6.1. Experimental Method

The experimental location of this paper is the Sixth Hall of Engineering, National Yunlin University of Science and Technology, Taiwan. A total of one bridge and ten nodes were set up in the experiment, as Figure 13 shows.

Every two nodes were placed in the same position. One node had the ADR and TPC control algorithms, and the other node fixed the data rate to the lowest (50 kbps) and the transmission power to the maximum. Through long-term testing, the power consumption and PER of nodes placed at the same position were compared to verify the effect of the algorithm. Nodes 1–5 were the nodes that had the algorithms, and nodes 6–10 comprised the experimental control group. A total of ten nodes were located in five different locations. Note that all nodes ran in the TDMA mode to save a lot of power for the sensing node. However, the power consumption of TDMA is not discussed later.

6.2. Results and Analysis

The experimental data of all nodes is organized as shown in

Table 4. Node experimental results.

	Packet Error Number	PER (%)	Response (TX) Average Current Consumption	Overall Average Current Consumption
Node1	7989	1.4035	8.4740 uA	35.924 uA
Node6	213	0.0374	39.852 uA	74.281 uA
Node2	3599	0.6322	10.493 uA	38.310 uA
Node7	864	0.1518	39.852 uA	74.281 uA
Node3	5426	0.9532	11.760 uA	39.845 uA
Node8	519	0.0912	39.852 uA	74.281 uA
Node4	4798	0.8429	16.106 uA	44.991 uA
Node9	1896	0.3331	39.852 uA	74.281 uA
Node5	2283	0.4011	5.6440 uA	32.516 uA
Node10	1922	0.3376	39.852 uA	74.281 uA

. Since nodes 6 to 10 were without algorithms, the transmission power was set to a maximum of 10 dBm and the data rate was set to the lowest at 50 kbps. The PERs of nodes 6 to 10 were lower than the PERs of nodes 1 to 5 under the data rate and the transmission power control algorithm. However, the nodes with algorithms maintained a PER of less than 1% except for node 1, and the average current consumption was much lower than that the nodes without algorithms.

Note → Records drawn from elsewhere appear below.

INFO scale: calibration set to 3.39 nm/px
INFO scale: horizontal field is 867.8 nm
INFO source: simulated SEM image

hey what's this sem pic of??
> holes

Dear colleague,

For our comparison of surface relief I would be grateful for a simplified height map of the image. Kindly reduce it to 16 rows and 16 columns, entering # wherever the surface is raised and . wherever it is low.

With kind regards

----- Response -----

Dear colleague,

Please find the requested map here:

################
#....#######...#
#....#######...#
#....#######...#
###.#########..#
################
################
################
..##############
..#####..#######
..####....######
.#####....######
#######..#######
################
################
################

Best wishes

Comparing node 1 with node 6, the PER of node 1 was higher than node 6. However, node 1 saved 78.74% more power consumption than node 6 in response packet. In the overall average current consumption, node 1 saved 51.64% more of the energy than node 6.

Node 2 and node 7 were the nearest nodes for the bridge node. In Table 4, the PER of node 2 was 0.6322%, and node 7 was 0.1518%. Although the PER of node 2 was larger than that of node 7, its overall PER was still less than 1%. In the response packet, node 2 saved 73.67% more power consumption than node 7, and in the overall average current consumption, it saved 48.43% more power consumption.

The PER of node 3 was 0.9532%, and node 8 was 0.0912%. In the response packet, node 3 saved 70.49% more power consumption than node 8, and in the overall average current consumption, it saved 46.36% more power consumption.

The experimental result is showed in Figure 14. The PER of node 4 was 0.8429%, and node 9 was 0.3331%. In the overall average current consumption, node 4 was 44.991 uA, and node 9 was 74.281 uA. In the response packet, node 4 saved 59.59% more power consumption than node 9, and in the overall average current consumption, it saved 39.43% more power consumption.

The PER of node 5 was 0.4011%, and node 10 was 0.3376%. In the overall average current consumption, node 5 was 32.516 uA, and node 10 was 74.281 uA. In the response packet, node 5 saved 85.83% more power consumption than node 10, and in the overall average current consumption, it saved 56.23% more power consumption.

Obviously, the RSSI values of nodes with algorithms are close to the sensitivity values corresponding to the current data rate from the experimental results. If the RSSI value is lower than the sensitivity value, the probability of packet error will increase. Moreover, since the position of the nodes is affected by the people in the office and the class, the RSSI value of each node floats dramatically during the daytime and the probability of packet error is high. However, at night, the RSSI value is so stable that the probability of packet error is low. If the node is supplied by AAA battery with 1200 mAh, the execution duration could approach about 4.21 years with the proposed algorithm. The nodes without the proposed algorithm could run only for 1.8 years.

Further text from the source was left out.